Welcome to Dig
In the age of the ubiquitous playlist and the killer Tarantino soundtrack, it it easy to forget the thrill of a new album release from your favourite band, or a thrift store discovery that stops you in your tracks. In the days where you only owned a handful of records, you would lose yourself in a teenage daydream playing the album over and over, letting the tracks work their magic deeper with every listen as you pored over the cover, and in the best of cases the inner sleeve as well, for every clue about the band and the sonic world they had summoned up. The best albums transport me back completely, their covers alone portals to the past, a chance to revisit different times and places, but also re-experience with nerve tingling accuracy the thrill of the first time. The best albums sound like nobody else, and wherever you drop the needle the band are instantly recognizable. The sense of whole is palpable: the sequence of the songs seem so indisputably right, so much so that if you ever put one of the tracks on a compilation you feel horribly thrown when you listen to the song bereft of its neighbours. These are the soundtracks of your finest hours and lowest ebbs: the music that somehow articulated your innermost emotions in a way you never could yourself.
Each week I’ll be sharing one of these albums- some well established in the indie cannon, others less celebrated- but all worth investing your time in. Take a listen- you won’t regret it.

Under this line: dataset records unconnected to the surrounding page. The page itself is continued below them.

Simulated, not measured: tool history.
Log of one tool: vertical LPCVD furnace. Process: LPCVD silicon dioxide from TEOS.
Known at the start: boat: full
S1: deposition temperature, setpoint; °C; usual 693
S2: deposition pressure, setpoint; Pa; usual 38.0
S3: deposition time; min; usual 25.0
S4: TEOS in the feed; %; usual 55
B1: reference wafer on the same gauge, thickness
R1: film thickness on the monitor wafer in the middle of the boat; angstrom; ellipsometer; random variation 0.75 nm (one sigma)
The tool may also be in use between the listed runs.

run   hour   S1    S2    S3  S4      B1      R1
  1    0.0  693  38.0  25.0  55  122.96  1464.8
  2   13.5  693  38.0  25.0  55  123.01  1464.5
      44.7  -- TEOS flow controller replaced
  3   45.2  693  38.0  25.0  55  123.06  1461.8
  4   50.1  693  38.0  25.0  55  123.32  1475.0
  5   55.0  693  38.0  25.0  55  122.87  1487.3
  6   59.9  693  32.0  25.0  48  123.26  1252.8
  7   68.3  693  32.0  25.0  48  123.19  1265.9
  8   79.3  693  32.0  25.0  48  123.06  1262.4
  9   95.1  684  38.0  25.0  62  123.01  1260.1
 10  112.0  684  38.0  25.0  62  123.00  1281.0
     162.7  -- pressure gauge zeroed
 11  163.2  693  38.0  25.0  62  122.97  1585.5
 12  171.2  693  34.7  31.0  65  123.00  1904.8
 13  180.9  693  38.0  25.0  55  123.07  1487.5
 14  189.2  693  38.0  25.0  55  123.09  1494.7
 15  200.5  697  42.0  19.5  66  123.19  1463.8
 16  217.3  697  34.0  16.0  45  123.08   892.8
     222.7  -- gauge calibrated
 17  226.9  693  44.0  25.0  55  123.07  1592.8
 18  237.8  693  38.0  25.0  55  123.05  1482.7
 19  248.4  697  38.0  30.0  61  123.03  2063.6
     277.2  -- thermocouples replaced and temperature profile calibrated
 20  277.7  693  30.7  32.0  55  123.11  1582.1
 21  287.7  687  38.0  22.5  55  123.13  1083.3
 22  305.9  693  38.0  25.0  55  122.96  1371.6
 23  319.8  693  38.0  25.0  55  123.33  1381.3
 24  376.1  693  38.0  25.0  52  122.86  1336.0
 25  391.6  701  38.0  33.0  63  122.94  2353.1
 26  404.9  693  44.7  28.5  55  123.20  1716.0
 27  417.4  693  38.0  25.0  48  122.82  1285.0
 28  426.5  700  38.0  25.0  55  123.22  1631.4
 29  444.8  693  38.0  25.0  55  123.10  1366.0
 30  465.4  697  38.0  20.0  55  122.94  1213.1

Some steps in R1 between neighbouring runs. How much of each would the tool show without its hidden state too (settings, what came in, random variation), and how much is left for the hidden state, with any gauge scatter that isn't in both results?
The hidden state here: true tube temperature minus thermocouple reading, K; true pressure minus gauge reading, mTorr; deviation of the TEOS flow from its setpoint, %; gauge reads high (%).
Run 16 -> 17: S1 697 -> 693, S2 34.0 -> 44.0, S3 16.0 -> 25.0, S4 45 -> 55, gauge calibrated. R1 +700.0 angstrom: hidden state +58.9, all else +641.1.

Fire of Love by The Gun Club
This is one of those debut albums where the band just seem to have plugged in and the magic poured out. Jeffrey Lee Pierce sings like a man possessed, as he rides the black train through the swampy backwaters of the deep South. The imagery in these songs is every bit as captivating as the swamp soaked, slide-guitar driven amphetamine blues they are set to. Hearing this as a 17 year old in a sleepy English backwater, long before the internet and blanket music coverage, was an exhilarating and unsettling experience. Enticing and intimidating worlds of lost highways and motel sex are conjured up with a well turned couplet. The front cover with its voodoo imagery and no band photo let the imagination run riot, and it still does every time I hear this record. It was always a dilemma to choose which side of this record to play first- the irresistible bar chords and inspirational gibberish lyrics of Sex Beat, or flip over for the slide guitar frenzy of Ghost on the Highway drenched in scorn and beautiful lyricism-
You are simply a liar- an animal who begs and steals
Until you become a bigger creature’s meal…
Other standouts include Jack on Fire– a sleazy masterpiece of voodoo and repetition- and Fire Spirit which builds to an impassioned crescendo with lyrics that manage to be both exhilarating and strangely enigmatic at the same time.
The Gun Club never quite scaled the same heights again, with endless line up changes and various addictions doubtlessly taking their toll, but they set the bar so high with their debut there was really no way to take this new sound much further. Years later, Las Vegas Story was a noble and ambitious change of direction, and certainly has moments of majesty, largely thanks to Jeffrey Lee’s emotionally charged delivery, but for the first time listener The Fire of Love is the only place to start- sit back and feel the Voodoo!
(The closest you can come to experiencing The Gun Club magic live, now Jeffrey Lee has moved on, is to catch original member Kid Congo’s with his Pink Monkey Birds, as they often perform a choice selection from this album alongside their own mix of late night twang and Fall style twisters.
Jeffrey songs continue to inspire through the We are Only Riders project, already on its third release and attracting artists of the calibre of Nick Cave and Debbie Harry. Definitely worth a listen.)